Microsoft released last week urgent security patches for all it's still supported operating systems, including Vista, the latest operating system from the Microsoft stable, and the one which was tauted as the most safe and secure operating system ever. If this is the most secure ever then g-d help the world of ICT.
Can we really trust the claims and security of Vista and other Windows operating systems? Probably not and the price tags also do not help. With Vista there is still the rumor that if you install/reinstall the OS more than three times you have to purchase a new license. Sorry, pardon me again? So, if I have a PC and install it on there and have to reinstall it and then also own, say a laptop and install it on there and then buy a new PC, say, without an OS or say an older version of Windows and want to install Vista on it it would not work because I would have to have a new license. No wonder Bill Gates is a Billionaire and the likes of you and me are not, dear reader.
Vista OS and IE7 (IE = Internet Explorer) both are “persona non grata” at all government departments and their computers in both UK and USA. Wonder why? I guess because there are too many problems that those IT departments have already discovered.
So much, therefore, for all this tauting of what a great OS this Vista was going to be, all singing and all dancing and no more problems: it was going to be the bee's knee's of operating systems, so they claimed.
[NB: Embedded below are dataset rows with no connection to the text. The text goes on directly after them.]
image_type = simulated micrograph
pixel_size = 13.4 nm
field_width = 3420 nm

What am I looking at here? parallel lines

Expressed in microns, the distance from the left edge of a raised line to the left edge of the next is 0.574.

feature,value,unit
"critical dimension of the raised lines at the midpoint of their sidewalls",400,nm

Well, I, like the FBI, MI5 and others, shall stick with XP Pro on the Windows PC and in mys case Firefox as the browser instead of IE6.
As I am well aware, Vista is meant to replace XP Pro entirely so I am sure that we will be told in about a year or three that there will be no more support fo XP and we MUST therefore switch all to Vista. I, for my part, hopefully, will by then have migrated completely and entirely over to Linux with its various distros.